Voters cast their ballots, and the candidates learned their fates. But on November 7, what happens to the people who lived for November 6? The people who for weeks, months, even years, toiled on political campaigns?
"There's at least some part of insanity that has to be part of it, I think, you can't choose to do it, you have to love it," said Chris Stadelman, the manager for Governor Tomblin's campaign. "You're passionate about politics and the person you are working for."
Meet Ward Wyatt and Chris Stadelman. They're both campaign managers. And even though they saw different outcomes on Election Day, both agree this life involves sacrifice.
"People gave up full-time jobs, and would travel 16 hours a day, seven days a week," Stadelman said. "That's the kind of sacrifice folks will make for such a great leader."
While Stadelman works in Charleston, his wife stays at home in Tucker County. He said everyone on a campaign team gives their all, with no guarantee of victory.
"You either run unopposed or you run scared, but you never know what's going to happen when you go into it," he said.
Wyatt knows the trade-off all too well. To take the job as Kent Leonhardt's manager, he moved from Texas, broke up with his girlfriend, and missed his friends' wedding.
Kent Leonhardt lost to Walt Helmick in the race for state agricultural commissioner.
"There's sacrifices," Wyatt said. "I'm 25 years old, I'm running my first statewide campaign. I'm willing to make those sacrifices."
But Leonhardt's defeat fails to deflate Wyatt's political aspirations.
"It's been exhausting, it's been exhilarating. It's been fulfilling, it's what I want to do with my life," Wyatt said.

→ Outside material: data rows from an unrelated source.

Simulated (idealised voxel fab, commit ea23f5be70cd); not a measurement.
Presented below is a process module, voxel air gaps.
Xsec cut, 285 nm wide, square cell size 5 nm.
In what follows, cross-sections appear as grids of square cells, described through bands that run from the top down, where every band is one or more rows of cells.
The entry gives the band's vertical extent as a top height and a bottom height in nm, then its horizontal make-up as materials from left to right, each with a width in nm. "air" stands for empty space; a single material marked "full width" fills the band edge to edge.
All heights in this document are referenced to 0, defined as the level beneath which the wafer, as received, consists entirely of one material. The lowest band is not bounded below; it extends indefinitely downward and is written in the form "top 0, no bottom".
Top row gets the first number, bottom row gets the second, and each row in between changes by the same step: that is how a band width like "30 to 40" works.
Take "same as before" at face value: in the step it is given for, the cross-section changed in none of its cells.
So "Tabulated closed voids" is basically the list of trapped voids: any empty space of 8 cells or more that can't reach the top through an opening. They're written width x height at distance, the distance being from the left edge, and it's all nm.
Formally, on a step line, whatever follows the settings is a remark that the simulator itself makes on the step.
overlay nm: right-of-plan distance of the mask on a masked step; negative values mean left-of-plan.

As for Stadelman, you can take the manager out of the campaign, but you can't take the campaign out of the manager.
"You don't do it for the money, you don't do it for the politics, you do it for the person you're working for."
Stadelman will return to his public relations firm, The Manahan Group, based in Elkins.
Wyatt is looking at political jobs in West Virginia or Texas. Multiply their journeys by hundreds--and that's the blood, sweat, and tears, that go into every election year.